**Simple Practice**

Prepared by:

Joseph Malkevitch

Mathematics Department

York College (CUNY)

Jamaica, NY 11451

email:

__malkevitch@york.cuny.edu__

web page:

__http://york.cuny.edu/~malk/__

1. i. Use Adams, Jefferson, and Webster to apportion a legislature of 20 seats. Each of four regions is entitled to a minimum of at least one seat. The populations of these regions is shown below. The apportionment should be done "twice:"

a. Using a divisor and rounding (state what divisor you used so that when you rounded as the method requires that 20 seats were distributed). (If a tie occurs when 20 seats are given out, say so.)

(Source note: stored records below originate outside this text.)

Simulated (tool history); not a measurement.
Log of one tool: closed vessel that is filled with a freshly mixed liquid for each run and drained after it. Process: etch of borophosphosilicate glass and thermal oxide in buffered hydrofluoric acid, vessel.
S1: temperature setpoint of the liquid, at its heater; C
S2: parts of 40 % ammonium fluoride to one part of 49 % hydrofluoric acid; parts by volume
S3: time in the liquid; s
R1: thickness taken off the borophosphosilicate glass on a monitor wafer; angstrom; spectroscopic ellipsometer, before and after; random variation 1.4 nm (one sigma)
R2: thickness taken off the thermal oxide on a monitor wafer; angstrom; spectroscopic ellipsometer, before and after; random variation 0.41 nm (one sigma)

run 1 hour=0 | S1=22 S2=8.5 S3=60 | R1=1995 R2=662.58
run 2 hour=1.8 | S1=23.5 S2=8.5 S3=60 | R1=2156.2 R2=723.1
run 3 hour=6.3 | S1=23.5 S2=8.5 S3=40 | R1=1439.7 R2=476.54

b. Using the table method check if you get the same answer as you did for above for Adams, Jefferson, and Webster. For each of these methods indicate the order in which the seats are given out via the table method; when there is a tie, indicate this by having the states share these seats. Thus, here for example, seats 1-4 will be shared.

A | B | C | D | |

Population | 12300 | 8500 | 7000 | 2200 |

ii. Use Hamilton's method to apportion 20 seats using the data above.

2. Given the weighted voting game: [14; 9, 7, 6, 5]

a. List the minimal winning coalitions

b. Determine the Shapley power of each of the players.

c. Determine the Banzhaf power of each of the players.

3. Given the election below:

i. Compute the pairwise vote matrix for the election above.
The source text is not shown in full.